Some people fear the singularity. I have a more mundane concern: are we approaching the end of intellectual property?
I’m not talking about software patents, whose disappearance I would welcome. I mean intellectual property in the broadest sense — the protectable economic value of our intellectual output.
Stealing Machine Learning Models
Last month, Florian Tramèr, a PhD student at Stanford, presented joint work with Fan Zhang, Ari Juels, Michael Reiter, and Thomas Ristenpart on “Stealing Machine Learning Models via Prediction APIs” at the 25th USENIX Security Symposium in Austin. I highly recommend the talk, which I’ve embedded here:
Why do I believe this work — or, more broadly, work on model extraction attacks — is so significant? Because machine-learned models are rapidly becoming our most valuable storehouses of intellectual property.

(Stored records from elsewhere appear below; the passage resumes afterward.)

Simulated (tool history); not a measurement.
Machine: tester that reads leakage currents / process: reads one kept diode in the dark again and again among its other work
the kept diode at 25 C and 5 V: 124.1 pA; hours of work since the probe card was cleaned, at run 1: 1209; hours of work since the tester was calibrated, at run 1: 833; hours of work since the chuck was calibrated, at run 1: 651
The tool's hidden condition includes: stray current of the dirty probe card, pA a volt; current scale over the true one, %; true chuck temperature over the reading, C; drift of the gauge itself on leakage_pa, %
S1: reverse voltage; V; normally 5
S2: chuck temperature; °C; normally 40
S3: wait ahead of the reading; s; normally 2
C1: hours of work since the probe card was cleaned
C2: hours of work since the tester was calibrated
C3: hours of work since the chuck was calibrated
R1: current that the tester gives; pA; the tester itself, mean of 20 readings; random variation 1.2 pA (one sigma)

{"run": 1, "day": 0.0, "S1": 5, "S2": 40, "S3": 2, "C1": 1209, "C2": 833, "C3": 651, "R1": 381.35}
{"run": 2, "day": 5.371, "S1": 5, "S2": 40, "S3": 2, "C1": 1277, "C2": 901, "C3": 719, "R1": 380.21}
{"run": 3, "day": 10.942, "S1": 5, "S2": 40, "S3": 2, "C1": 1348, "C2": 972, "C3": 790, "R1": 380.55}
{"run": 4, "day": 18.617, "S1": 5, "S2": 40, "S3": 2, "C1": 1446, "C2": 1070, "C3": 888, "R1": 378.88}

It’s a cliche that software is eating the world, and that data is eating software. But much of the power of data comes from our using that data to train machine-learned models. If it becomes easy to reverse engineer (aka steal) those models simply by consuming their output, then possession of the original model — and of the data used to build that model — will no longer be a proprietary advantage.
Uncharted Legal Territory
In general, reverse engineering is legal in the United States as a fair use exception to copyright infringement. But, as decided in Bowers v. Baystate Technologies, people are allowed to make more restrictive contractual arrangements, and those contracts are enforceable.
So, if you are using a machine-learned model to provide a commercial service, you probably want to follow the standard practice of prohibiting reverse engineering in your contractual terms of service.
It’s unclear, however, whether a model extraction attack is legally considered to be reverse engineering. Machine learning platform provider BigML wrote the following in its response to the USENIX paper:
To our knowledge, there has been no major IP litigation to date involving compromise of machine-learned models, but as machine learning grows in popularity the applicable laws will almost certainly mature and offer some recourse against the exploits that the authors describe.
Does Size Matter?
What will happen as our intellectual property becomes increasingly concentrated in proprietary machine-learned models?
Eventually, we’ll see a test case, where businesses try to establish legal protection for their models and the data used to train them. And we’ll almost certainly see unauthorized copying of models, analogous to what we’ve seen for all other digital goods. Perhaps we’ll even see machine-learned models distributed using BitTorrent.
But I’m curious about the slippery slope from copying of models to learning from them. In US copyright law, we have a fair use exemption that permits limited use of copyrighted material without acquiring permission from the rights holders. There’s a four-factor test for fair use that includes:
the purpose and character of the use, including whether such use is of a commercial nature or is for nonprofit educational purposes;
the nature of the copyrighted work;
the amount and substantiality of the portion used in relation to the copyrighted work as a whole; and
the effect of the use upon the potential market for or value of the copyrighted work.
The third factor interests me most. A model extraction requires you to obtain some amount of labeled data from the model. Under what conditions can you assert fair use on the grounds that you’re only using a small amount of data compared to the model as a whole? How do we even make such a judgement? Do we create a legal definition of model complexity? Or a legal threshold for the similarity between a derived model and the original?
In plain English, where do we draw the line between sampling and copying?
Will AI Revolutionize IP?
I’ve focused on a fairly theoretical discussion of model extraction as an attack on machine learning systems. But we’re seeing machine learning become the foundation of software applications. The vulnerability of machine learning to model extraction is just theory — it’s a practical concern.
Machine learning is already ubiquitous, and it’s the foundation of a new generation of AI products and services. How will we protect the intellectual property embodied in those products and services, if anyone can reverse engineer their core IP simply by using them and feeding their output into commodity machine learning systems like TensorFlow? Will we need to overhaul our framework for IP? Or perhaps abandon the concept altogether?
I recognize I’m oversimplifying this issue by reducing all reverse engineering of AI systems to model extraction, and that there are still limits to what model extraction can do today. But I believe it’s a useful oversimplification.
We’re entering a brave new world. We’ll have to figure out the rules for it.